Is Data the New Oxygen?
They say knowledge is power. But as former UN Secretary General Kofi Annan once added, “Information is liberating.” The talk about big data and open data is ultimately a debate over social power and individual liberty. Nowhere was this debate more evident than at Google recently. And the conclusion—that the use of data can positively impact people’s lives—is worth remembering.
The tech firm, now a part of Alphabet, hosted a discussion this September about data and social empowerment. There were two camps present—practitioners and policymakers—and each held their own in a wide-ranging conversation about data’s use for good.

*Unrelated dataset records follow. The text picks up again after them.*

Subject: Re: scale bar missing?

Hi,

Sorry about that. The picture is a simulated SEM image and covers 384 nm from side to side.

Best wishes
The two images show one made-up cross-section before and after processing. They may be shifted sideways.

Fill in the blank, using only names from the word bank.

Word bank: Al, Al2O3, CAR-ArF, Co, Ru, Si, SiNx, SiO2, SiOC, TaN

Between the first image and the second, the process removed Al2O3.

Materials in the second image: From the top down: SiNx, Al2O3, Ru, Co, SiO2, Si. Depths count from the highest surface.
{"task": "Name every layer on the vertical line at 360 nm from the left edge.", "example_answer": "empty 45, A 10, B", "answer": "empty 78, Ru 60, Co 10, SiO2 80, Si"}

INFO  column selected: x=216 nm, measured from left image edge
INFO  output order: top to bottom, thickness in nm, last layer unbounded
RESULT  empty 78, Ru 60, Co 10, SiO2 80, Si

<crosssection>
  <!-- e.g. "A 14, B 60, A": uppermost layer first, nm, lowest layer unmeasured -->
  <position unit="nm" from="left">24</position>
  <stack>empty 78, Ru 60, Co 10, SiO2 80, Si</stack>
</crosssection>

“Data is the fuel that powers much of our technological progress,” said FTC Commissioner Terrell McSweeny in her opening remarks, and their crowdsourced insights can tell us a lot about how to tackle the major problems facing society. Empowering Americans with information to make better decisions means harnessing the digitization and republication of what is essentially public property. The effect of such open information is clearest at the local level to improve the delivery of basic services.
DataKind’s Jason Burwen and DC Central Kitchen’s Alexander Moore focused particularly on informing the decisions of nonprofits in order to scale their impact. What are data good for, they asked, if not connected to action? Said Moore: “No hackathon alone is ever going to solve a serious social problem,” which is less a critique of coders than of middle management.
Whether that data has a life outside of an organization is another matter. The panelists described how sharing is not always the priority of non-profits or of those who fund them. Meanwhile, the growth in data is far outpacing the ability of non-profits to keep up. The opportunity for serendipitous insights is clearly great though among these organizations seeking to do social good, particularly as they look to scale their solutions across entire communities.
Even for this good, among the policy crowd the word “discrimination” hung over their every remark. The data divide needs to be addressed in the same way we did the digital divide, said Daniel Castro, a vice president at the Information Technology and Innovation Foundation. He went on to remark that data are a civil right, a point that clearly resonated with the audience.
Nuala O’Connor of the Center for Democracy & Technology pointed out the three ways we could be looking at data in order to bridge its divide. In America, data are a property right. To the Europeans, they are a human right. For O’Connor, her favorite notion is from Latin America: “my data, myself.” That is, we are not talking about something abstract, but something more like a piece of you. For something as essential as data is to modern life, Castro went further by asking, “Is data the new oxygen?”
If data are a civil right or even as essential and ubiquitous as the air we breathe, we must clearly look at how society falls short of representing its every member. Commissioner McSweeny took pains to note that data can only help people if they are good to begin with. That’s not a value statement—data are simply tools—but a reflection that how we obtain and use data can be for good or ill.
What some considered discrimination could also be seen as a “data deserts” problem. That is, areas where little data is collected or received, and where there is needed more of the social and economic benefits of data rather than less. Discrimination demands a data stoppage, while deserts demand more data.
Commissioner McSweeny pointed to Boston’s Street Bump, an app meant to track potholes that drivers run over, where a lack of access to smartphones in poorer communities led to an undercounting of their streets. The problem wasn’t the app; the problem was the lack of smartphones and an assumption that a particularly community was being served when it was not. The need then was for those in power to give voice to “voiceless” communities.
It was hard to believe after hearing the discussion at Google that there was actually much daylight between company and consumer or profiteer and do-gooder. Each saw themselves as stewards of data, and believed that whatever challenges may arise from technology may ultimately be solved by technology. It’s often in the framing of practice and policy that we fall into dead-end debates. It may be clichéd to say that the only thing we have to fear is fear itself, but with data that may not be too far from the truth.